The President starts her three-day visit to Azerbaijan.
Croatian President Kolinda-Grabar-Kitarović arrived on Sunday in a three-day visit to Azerbaijan. She began her visit with a meeting with Croatian nationals who live and work in the country, reports Novi List on October 24, 2016.
“I want to thank you for everything you do here, the way you represent Croatia. You are certainly the best ambassadors of your homeland”, said the President, who will on Monday meet with Azerbaijani President Ilham Aliyev. Relations between Croatia and Azerbaijan are “friendly, we have no open issues, but I think there is a huge untapped potential for further cooperation, especially in the economy”, said Grabar-Kitarović.
The President expressed her confidence that the visit and talks with President Aliyev and other officials, as well as a business forum on Tuesday, “would contribute to co-operation”, adding that Croatia wanted to cooperate in the fields of trade, investments, energy, technology, food processing, shipbuilding, transportation and tourism. Azerbaijan has rich reserves of oil and natural gas which make up 95 percent of its exports.
In addition to the meeting with Aliyev, the President will also meet with Prime Minister Artur Rasizade and Speaker of Parliament Ogtaj Assadov, and she will also give a lecture at the Diplomatic Academy. On Tuesday, together with President Aliyev, she will participate in the Azerbaijani-Croatian economic forum, which is expected to be attended by representatives of about 35 Croatian and a hundred Azerbaijani companies.

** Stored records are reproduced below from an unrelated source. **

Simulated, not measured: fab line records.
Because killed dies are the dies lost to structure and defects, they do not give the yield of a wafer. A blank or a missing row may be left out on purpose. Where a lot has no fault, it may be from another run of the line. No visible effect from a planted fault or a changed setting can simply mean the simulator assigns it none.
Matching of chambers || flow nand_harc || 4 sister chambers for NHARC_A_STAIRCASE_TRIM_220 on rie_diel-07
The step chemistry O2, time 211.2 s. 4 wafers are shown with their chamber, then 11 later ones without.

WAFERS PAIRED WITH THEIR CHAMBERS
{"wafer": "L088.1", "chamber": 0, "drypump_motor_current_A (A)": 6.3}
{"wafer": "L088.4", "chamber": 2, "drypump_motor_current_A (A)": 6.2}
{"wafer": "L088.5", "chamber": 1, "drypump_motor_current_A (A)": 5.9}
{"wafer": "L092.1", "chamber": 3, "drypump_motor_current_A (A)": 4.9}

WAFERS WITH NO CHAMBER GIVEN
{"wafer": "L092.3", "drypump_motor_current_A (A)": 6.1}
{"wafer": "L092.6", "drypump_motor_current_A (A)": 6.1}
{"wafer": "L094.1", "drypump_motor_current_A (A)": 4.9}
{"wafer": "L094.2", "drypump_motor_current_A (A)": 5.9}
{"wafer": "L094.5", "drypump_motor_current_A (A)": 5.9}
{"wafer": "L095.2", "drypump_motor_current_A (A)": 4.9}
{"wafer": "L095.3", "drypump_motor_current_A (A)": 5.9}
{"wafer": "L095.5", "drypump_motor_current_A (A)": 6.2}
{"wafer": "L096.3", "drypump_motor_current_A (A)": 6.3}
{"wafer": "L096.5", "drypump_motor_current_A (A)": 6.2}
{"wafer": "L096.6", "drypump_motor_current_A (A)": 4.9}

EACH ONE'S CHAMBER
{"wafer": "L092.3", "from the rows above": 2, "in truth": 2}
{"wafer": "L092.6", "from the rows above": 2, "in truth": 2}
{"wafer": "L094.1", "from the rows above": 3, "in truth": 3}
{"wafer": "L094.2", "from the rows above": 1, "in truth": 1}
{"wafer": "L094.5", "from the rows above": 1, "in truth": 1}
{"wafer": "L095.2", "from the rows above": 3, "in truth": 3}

Refik Šabanović, head of the Interim Office of the Republic of Croatia in Azerbaijan – which the President said should soon be turned into an embassy – said that the President’s visit was important because it would “open the doors to Croatian businessmen in Baku, since this market is still in economic growth”. Since Azerbaijan does have an embassy in Zagreb, it would be very stimulating for business cooperation for Croatia to open its embassy here, said Šabanović.
Šabanović presented to the President members of the Croatian community who mostly work in oil companies, but noted that there were several athletes and sports officials, particularly the manager of the Azerbaijani national football team Robert Prosinečki and Siniša Popek, a volleyball coach who works in Baku.
Azerbaijan is a country with just over nine million inhabitants, of which more than ninety percent are Muslim Shiites. Iran and Azerbaijan are the only two countries in which Shiites are the majority population. The capital Baku officially has more than two million inhabitants, although there are reportedly many more people living there.